Queuing Container Throughput:

We have learnt from our quality factors that the transportation of container cargo has evolved into a highly standardized model in the intermodal shipping industry. The World Bank group (2006) reports that the number of containers units handled at maritime ports was estimated to have increased 55% between 1998 and 2005, to a total of 270 million 20-foot equivalent units in 2005. According to the Container International website (2007) in 2005 the volume of traffic handled in the world ports was 386 million TEC and that it is estimated to increase to 795 million TEU by the year 2015. These alarming figures poses a constant need for optimal use of port resources to attend to the ever growing capacity and additionally reducing operating costs and increasing cargo throughput.

Container handling process is quiet sophisticated, each container may go through one or more of the four phases: loading, unloading, storage and transfer to other land based transportation or forwarded to other ships. Each phase requires the use of a mix of equipments. These include quayside cranes (QC) at berths, rubber tire gantry cranes (RTGC) at storage yards, terminal trucks. Because of the large volumes in container movements delays bring significant queuing issues in these processes.

Delays can occur at all stages for example if trucks are queued at the berth and/or yard depending on the availability and the number of cranes and the arrival rates. Because delays affect overall quality and performance of the port several measures are deployed to avoid such circumstance.

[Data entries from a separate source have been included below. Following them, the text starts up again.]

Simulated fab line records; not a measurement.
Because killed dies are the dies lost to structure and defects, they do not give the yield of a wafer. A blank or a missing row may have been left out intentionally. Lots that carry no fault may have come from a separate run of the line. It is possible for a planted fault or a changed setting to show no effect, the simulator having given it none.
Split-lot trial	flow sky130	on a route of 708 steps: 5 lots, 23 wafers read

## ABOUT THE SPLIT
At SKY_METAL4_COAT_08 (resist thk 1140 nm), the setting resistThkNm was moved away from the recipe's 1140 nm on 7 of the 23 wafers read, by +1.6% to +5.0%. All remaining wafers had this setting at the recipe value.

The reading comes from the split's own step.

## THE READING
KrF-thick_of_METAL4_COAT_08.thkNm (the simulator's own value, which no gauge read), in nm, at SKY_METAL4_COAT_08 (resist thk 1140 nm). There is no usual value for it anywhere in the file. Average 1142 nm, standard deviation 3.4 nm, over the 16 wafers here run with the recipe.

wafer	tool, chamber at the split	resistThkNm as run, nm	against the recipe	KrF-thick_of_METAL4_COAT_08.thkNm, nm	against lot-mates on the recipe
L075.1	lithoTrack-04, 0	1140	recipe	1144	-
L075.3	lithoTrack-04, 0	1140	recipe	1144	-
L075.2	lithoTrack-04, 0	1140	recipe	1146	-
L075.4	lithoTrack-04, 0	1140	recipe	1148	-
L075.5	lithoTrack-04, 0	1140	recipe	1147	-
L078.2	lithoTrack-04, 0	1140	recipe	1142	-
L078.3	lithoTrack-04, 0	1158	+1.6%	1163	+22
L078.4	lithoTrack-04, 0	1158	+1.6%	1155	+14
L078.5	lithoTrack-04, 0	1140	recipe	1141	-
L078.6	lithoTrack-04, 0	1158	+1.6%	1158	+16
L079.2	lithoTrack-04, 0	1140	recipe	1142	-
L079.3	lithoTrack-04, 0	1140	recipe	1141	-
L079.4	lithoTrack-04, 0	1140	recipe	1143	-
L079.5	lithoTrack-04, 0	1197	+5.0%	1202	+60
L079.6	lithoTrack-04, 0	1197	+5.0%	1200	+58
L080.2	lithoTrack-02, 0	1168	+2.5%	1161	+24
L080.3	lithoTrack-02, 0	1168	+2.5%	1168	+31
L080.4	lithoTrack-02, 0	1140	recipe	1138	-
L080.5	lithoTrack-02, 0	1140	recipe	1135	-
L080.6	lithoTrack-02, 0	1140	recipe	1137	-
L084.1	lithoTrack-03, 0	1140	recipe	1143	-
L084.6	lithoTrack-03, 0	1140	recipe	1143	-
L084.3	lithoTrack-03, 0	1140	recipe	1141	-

First potential delay would occur due to the variation in ship arrival time where it would directly affect the berth throughput (total tonnage of cargo handled at berths/total no of berth) and utilization rate of the equipments. As accurate arrival time is needed for better schedule planning, many ports had incorporate this in their policy for example, Port of Saldanha in Cape Town would require vessels to update on the estimated arrival time at certain interval prior to arrival and penalty will be imposed if vessels to arrive 12 hours later than estimated arrival time or required information like types of cargo, number and size of consignments are not furnished within 72 hours before arrival. The implementation of such policy would limit the exposure of delay beyond 12 hours and with the daily resource scheduling planning done for equipments and drivers, optimization of resources could be achieved.

Following to that, availability of equipments would also contribute to delays and decrease in berth throughput. As these equipments are expensive, forecasting the purchase of these equipments is based on average daily throughput, hence when surge occurs, slower turnaround of cargo unloading would lead to longer queue or waiting time for ships at berth. Hence to order to improve equipment allocation, BJ Thomas (1989) had suggested proper daily planning procedure to predict the level of equipment demand; and efficient equipment holding policies in accordance to port layout as smaller port could adapt central holding policy for better control as all equipments are stored in a location and only dispatch upon demand where as larger port should adapt sectional handling policy where equipments are distributed at different zone for quicker transfer since it's nearer to the working area. In addition to that, when surge occurs, operation team should be aware on the sequence of handling where top priority should be given to ship and quay transfer operation in order to minimize ship's time in port as it directly affects the terminal throughput, follow by receipt and delivery operations from/to storage area and finally in-terminal movements. If all of the above failed, port might need to invest more in equipments to ensure high standard of service to customer however this is done at the cost of having low equipment utilization.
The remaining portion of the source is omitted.